Arizona Rep. John Shadegg entered the race for House majority leader Friday, saying he would offer real, substantive ethics reforms in the wake of Republican scandals.

Shadegg shakes up the race for majority leader, which has been a contest between Missouri Rep. Roy Blunt and Ohio Rep. John Boehner. Embattled Majority Leader Tom DeLay, R-Texas, stepped down temporarily in September after he was indicted on charges of laundering campaign funds. DeLay announced Saturday that he would not try to regain the No. 2 House Republican leadership position.
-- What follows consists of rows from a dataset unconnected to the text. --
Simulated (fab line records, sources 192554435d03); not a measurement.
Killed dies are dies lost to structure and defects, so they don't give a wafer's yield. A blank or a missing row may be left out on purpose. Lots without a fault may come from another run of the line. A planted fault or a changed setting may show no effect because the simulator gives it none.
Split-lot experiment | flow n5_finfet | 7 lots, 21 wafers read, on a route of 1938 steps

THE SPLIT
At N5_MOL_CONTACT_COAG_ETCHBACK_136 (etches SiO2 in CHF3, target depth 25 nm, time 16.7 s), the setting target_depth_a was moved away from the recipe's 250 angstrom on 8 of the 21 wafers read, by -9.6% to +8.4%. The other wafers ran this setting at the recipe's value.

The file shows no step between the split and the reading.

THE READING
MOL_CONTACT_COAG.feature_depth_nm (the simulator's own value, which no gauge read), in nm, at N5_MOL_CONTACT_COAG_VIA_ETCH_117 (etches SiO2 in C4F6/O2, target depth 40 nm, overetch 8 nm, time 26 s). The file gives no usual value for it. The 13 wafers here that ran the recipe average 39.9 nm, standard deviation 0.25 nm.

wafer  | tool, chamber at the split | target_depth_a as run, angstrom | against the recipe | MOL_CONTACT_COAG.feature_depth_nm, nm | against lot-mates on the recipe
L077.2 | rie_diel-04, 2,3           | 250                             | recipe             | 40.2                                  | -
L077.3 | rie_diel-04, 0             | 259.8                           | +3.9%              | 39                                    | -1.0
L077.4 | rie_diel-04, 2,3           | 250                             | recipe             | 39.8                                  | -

Shadegg has said he doesn't have confidence that the two leading contenders for the position would help the House bring about enough meaningful reforms. Blunt, who has held been interim majority leader since fall, and Boehner both claim to have around 100 supporters, although they have not made all the names public. To win the post requires 116 votes in the 231-member GOP caucus.

Shadegg, who was elected in 1994, as will give up his current leadership post as Republican policy chairman.

"I am aware of the difficulty of winning this election," Shadegg said in a statement. "I face well-organized opponents with tremendous resources. However, I believe in the power of Republican ideas, and I believe that we need a clean break from the scandals of the recent past. I hope every member of the Republican Conference will join with me in the coming days to craft an agenda of reforms that will fully regain the confidence of the American people."

Shadegg is trying to position himself to run as a fresh face to Blunt and Boehner, each of whom has extensive ties to Washington's lobbyists. But Shadegg is not completely separate from Washington lobbyists himself. In December, he shed more than $6,900 in campaign contributions from sources connected with disgraced lobbyist Jack Abramoff.

Boehner and Blunt, have been competing over whose package would best reform the House's relationship with K Street lobbyists.

Shadegg and Republicans who have been urging him to run want the House to do more than reform lobbying practices. For example, they want to do away with the practice of earmarking, or burying local projects, in big spending bills.

Boehner said in a statement Friday that he welcomed Shadegg to the race.

"The campaign for House Majority Leader officially begins again today," Boehner said. "His entry into the majority leader race is further proof the conference isn't happy with the status quo. Between the two of us, we're going to make this race about reforming how the House does business and providing a real alternative to the status quo."

The Arizona conservative starts the campaign behind Blunt and Boehner, who have been working hard to line up supporters willing to make their names public. Large blocs of conservatives and westerners remain on the sidelines, and they may tend to gravitate to Shadegg.

The election is Feb. 2.

Blunt is currently acting as both whip and majority leader after DeLay's indictment last fall. For Blunt, that was a temporary arrangement that satisfied few Republicans. He was originally named chief deputy whip by DeLay in 1999 and won election to the No. 3 whip's post three years ago.

DeLay agreed not to seek the majority leader position under pressure from Republicans who expressed concerns about his ties to Abramoff.

Abramoff pleaded guilty last week to three federal felony charges related to congressional influence peddling.

Boehner won a seat at the leadership table, the No. 4 post in the GOP hierarchy, when Republicans gained power in the 1994 elections, the first GOP majority in 40 years. He lost it in the fallout after the party's poor showing in the 1998 midterm elections.

Since 2001, Boehner has served as chairman of the Education and the Workforce Committee and played a lead role in passing Bush's No Child Left Behind Act. He also engineered passage last month of a major pension overhaul bill.